He was the only student in my class who didn’t turn his papers in on time. He was constantly late and regularly fell asleep in class. I felt insulted by his seeming lack of respect for my classroom, for me and for our discipline. If I could have dropped him from the class, I would have. I almost resented the days he showed up.
But he wasn’t truly lazy, and he wasn’t intentionally disrespectful. Instead, he was a struggling member of the third group of invisible people I am highlighting in this series. It had never occurred to me that this student might be homeless, but a conversation with one of my colleagues opened my eyes to his situation. What I learned totally changed the way I saw him. I had been so blind.
The student was the eldest of three siblings who had been living with their mother in a homeless shelter. Mom had married young and had no job skills. When her husband left her, she had no money to pay the rent for their meager apartment. After months of eviction notices, the movers came in and swept everything in the apartment to the curb in less than an hour.
His mother spent the rest of that morning trying to find a place for them to stay. In the meantime, thieves helped themselves to their unsecured possessions on the curb. An afternoon rain had soaked their clothes, bedding and personal belongings. Much of what they owned was ruined. When my student and his siblings came home from school, they found their mother sitting on a broken dresser — dropped by a member of the eviction team — guarding what possessions they had left.

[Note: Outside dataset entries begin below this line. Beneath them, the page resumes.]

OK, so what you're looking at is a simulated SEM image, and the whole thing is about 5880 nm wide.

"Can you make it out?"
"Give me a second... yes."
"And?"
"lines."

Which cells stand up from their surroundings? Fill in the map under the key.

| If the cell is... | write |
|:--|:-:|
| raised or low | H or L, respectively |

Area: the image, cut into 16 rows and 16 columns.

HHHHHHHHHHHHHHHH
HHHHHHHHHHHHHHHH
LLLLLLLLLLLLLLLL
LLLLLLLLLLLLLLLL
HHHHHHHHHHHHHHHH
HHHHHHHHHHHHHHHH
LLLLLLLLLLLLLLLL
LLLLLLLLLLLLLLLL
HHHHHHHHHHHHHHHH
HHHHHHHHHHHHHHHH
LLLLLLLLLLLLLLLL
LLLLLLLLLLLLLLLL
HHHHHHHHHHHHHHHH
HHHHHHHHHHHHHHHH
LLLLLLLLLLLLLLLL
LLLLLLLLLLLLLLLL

My student slept on a cot in a large room with several other families in the shelter. There was no place to store things other than under their cots, and things put there were often pilfered by other residents. Even an old pair of shoes might be better than those someone was already wearing.
Common bathrooms meant lines, especially in the mornings as my student tried to ready himself, wearing one set of clothes one day and his second set the next. Like others in the shelter, he washed out what he could in the sink, hoping the clothes would dry on the end of his cot by the next day.
This family was homeless because of divorce and a thoughtless ex-husband. Divorce happens to almost half of the U.S. population, so there was nothing unusual in that circumstance alone. My attitude toward my student made it clear I hadn’t even considered that there might be much more to his story.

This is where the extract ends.